Green Man Festival 2015 - Brecon Beacons, Wales

Few of the huge number of UK festivals sell out. The fact that Green Man did, and well in advance, suggests it's built a reputation as one of the more consistent festivals of the season. And that it gets its line up right. Hosted at Glandusk Park, with the main stage (aka Mountain Stage) set at the foot of a Brecon Beacon mountain, it’s also one of the most picturesque. And one of the most musically diverse. Here are our thoughts on the weekend.

The Spacebomb record label

One of the few times the sun was shining over the weekend was for Friday's mid afternoon set from Natalie Prass. Her easy charm, chatty stage style, and quirky pop made her one of the highlights of the weekend. Also on the Mountain Stage, on Sunday, was her labelmate (and label owner) Matthew E. White who delivered his own brand of chipper charm and had the soggy crowd in the palm of his hand. The addition of Green Man Rising stagers Deep Throat Choir just added to the occasion.

The locals

The friendly nature of the home country was only enhanced by the lovely people on the the awesome Dragon Deli food stand; their locally made sausage rolls, Dragon eggs, and cakes of all varieties were oh so tasty. Also boosting the Welsh reputation was one of the musical highlights: Sweet Baboo. Taking up an early slot on Friday, the artist also known as Stephen Black is perfect for a festival stage. His mix of summery pop sensibilities and perfect observations of life work as background music to a pint of locally brewed beer - there were 100 on offer - or even better as the focus of your attention. Also proving a huge hit were similarly idiosyncratic Saturday headliners Super Furry Animals and their deliriously barmy set.

Traditional music

As the only traditional country music act in a prominent place on a mainstream stage, Sturgill Simpson (the current darling of had a lot of weight on his shoulders. What a relief then that he cranked out one of the most ferocious, heart-on-sleeve, and well constructed sets of the weekend. Despite a deluge clearing the Mountain Stage just before he appeared, the chance to turn a jig to some bluegrass meant the field swelled in numbers. Also faring well was the meandering psychedelic folk-rock of Steve Gunn and the finely honed flower power folk of Ryley Walker in the Walled Garden.

Cheesy 80s movies

Who would have thought that watching Patrick Swayze zen his way through 1989 cheese-fest Roadhouse would be a highlight. Well it was. The crowd, at 1am, cheering as he kisses the girl, and going wild when the villain of the piece gets his just desserts, more than made up for the ropey acting, terrible hair, and risible dialogue:

Doc: Your file says you've got a degree from NYU. What in?
Dalton: Philosophy.
Doc: Any particular discipline?
Dalton: No. Not really. Man's search for faith. That sort of shit.
Doc: Come up with any answers?
Dalton: Not too many.
Doc: How's a guy like you end up a bouncer?
Dalton: Just lucky I guess.

How good is festival food in 2015?

Fantastic. Whether it was the bittersweet chocolate coffee taste of the mocha from Coffee Pop-up, the bubbling spices of the Goan fish curry, the reliably excellent burritos of the Flying Cactus, or the delicious pad thai of Manna, food at Green Man is bloody marvellous. Throw in their own beer festival in the Courtyard and you’ve got a gastronomic confection to cater for all.

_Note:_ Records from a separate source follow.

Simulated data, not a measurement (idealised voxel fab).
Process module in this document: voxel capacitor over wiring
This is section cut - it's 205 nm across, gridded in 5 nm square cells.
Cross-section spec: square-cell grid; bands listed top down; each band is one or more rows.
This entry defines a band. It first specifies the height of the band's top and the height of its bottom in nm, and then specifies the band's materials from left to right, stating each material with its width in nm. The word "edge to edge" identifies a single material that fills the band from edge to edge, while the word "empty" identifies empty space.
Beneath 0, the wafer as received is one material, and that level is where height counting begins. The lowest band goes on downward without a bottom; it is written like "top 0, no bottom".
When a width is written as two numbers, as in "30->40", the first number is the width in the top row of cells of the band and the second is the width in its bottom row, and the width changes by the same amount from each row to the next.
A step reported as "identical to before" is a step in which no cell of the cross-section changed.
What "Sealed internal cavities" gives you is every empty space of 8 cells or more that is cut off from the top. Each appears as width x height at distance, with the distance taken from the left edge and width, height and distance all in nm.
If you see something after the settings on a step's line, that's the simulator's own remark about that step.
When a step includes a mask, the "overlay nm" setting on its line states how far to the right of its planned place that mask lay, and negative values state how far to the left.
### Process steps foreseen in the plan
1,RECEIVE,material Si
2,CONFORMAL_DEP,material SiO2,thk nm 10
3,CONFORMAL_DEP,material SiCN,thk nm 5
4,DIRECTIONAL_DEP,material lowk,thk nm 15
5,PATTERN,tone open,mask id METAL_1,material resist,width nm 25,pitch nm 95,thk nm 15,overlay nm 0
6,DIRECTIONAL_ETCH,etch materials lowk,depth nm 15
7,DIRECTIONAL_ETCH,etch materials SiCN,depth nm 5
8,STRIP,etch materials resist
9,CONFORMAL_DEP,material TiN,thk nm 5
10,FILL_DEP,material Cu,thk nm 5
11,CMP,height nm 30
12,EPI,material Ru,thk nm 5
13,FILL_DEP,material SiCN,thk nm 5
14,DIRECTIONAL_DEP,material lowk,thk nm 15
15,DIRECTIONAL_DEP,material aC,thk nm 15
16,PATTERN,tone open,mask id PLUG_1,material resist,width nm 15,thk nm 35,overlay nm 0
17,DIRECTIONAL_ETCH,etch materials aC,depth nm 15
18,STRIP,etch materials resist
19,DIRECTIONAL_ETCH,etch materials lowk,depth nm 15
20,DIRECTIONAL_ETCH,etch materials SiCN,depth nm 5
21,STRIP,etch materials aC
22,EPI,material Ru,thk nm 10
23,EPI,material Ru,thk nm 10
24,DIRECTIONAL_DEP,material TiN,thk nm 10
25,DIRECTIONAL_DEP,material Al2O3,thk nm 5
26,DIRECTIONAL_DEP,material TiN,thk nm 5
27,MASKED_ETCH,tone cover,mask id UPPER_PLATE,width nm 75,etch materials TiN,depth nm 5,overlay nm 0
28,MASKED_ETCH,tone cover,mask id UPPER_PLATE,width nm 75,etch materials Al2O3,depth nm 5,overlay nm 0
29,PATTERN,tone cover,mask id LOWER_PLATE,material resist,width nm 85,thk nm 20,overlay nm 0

Friday night is party night

With a Friday double whammy of Arizona mariachi band Calexico and London synth poppers Hot Chip the opening day left revellers dancing into the night. Despite their very different musical genres both acts got the drizzle-covered crowds moving their mud covered wellies to their own beats. The Grand Canyon State band brought some of the spirit of the Arizona weather to Brecon, if not the actual weather itself, while Hot Chip just brought the fun.

Non-mainstream electronica

Showing that it’s not only the likes of Rudimental that can rule at festivals were the Sunday afternoon trio of New Yorkers Son Lux, North Carolina’s Sylvan Esso, and London’s Public Service Broadcasting. Starting with Ryan Lott’s trio, their intelligent dance music ruled. Despite the many technical hitches during Sylvan Esso’s set the sheer amount of goodwill in the crowd carried on through to the beautfully paced and pitched set from J. Wildegoose Esq. and Wrigglesworth. Much cleverer than a set of signposted euphoric highs.

All in all Green Man is a magical festival with plenty to do for music lovers of all ages, bringing diverse genres together whilst keeping its own outsider vibe intact. Buy your ticket early for 2016, they're gonna go quick.